Here is what I have noticed over time: AI tends to write white-box tests. It will:

Take all the information inside the class or component for granted
Mock everything that is not in the tested file
Assume it knows how everything works

The result: tests that test the code line by line, exactly what we want to avoid. We want implementation-agnostic tests because they are much less fragile.

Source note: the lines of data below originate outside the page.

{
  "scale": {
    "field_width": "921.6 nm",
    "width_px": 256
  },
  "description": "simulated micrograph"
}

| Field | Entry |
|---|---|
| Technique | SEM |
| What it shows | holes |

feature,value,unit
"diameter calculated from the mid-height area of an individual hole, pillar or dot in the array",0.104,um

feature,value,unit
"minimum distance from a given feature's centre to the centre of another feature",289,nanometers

Here is a concrete example of what AI typically generates:


// ❌ AI-Generated Test - coupled to implementation

test('login calls authService.validatePassword and returns user', async () => {

  const mockAuthService = {

    validatePassword: jest.fn().mockResolvedValue(true),

    generateToken: jest.fn().mockReturnValue('token-123'),

  };

  const mockUserRepository = {

    findByEmail: jest.fn().mockResolvedValue({ id: 1, email: 'test@test.com' }),

  };


  const result = await login('test@test.com', 'password', mockAuthService, mockUserRepository);

  expect(mockUserRepository.findByEmail).toHaveBeenCalledWith('test@test.com');

  expect(mockAuthService.validatePassword).toHaveBeenCalled();

  expect(mockAuthService.generateToken).toHaveBeenCalledWith({ id: 1 });

  expect(result.token).toBe('token-123');

});

This test checks how the code works: which methods are called, in what order, with what parameters. If tomorrow we refactor login to use a single service instead of two, this test breaks, even if the behaviour remains identical.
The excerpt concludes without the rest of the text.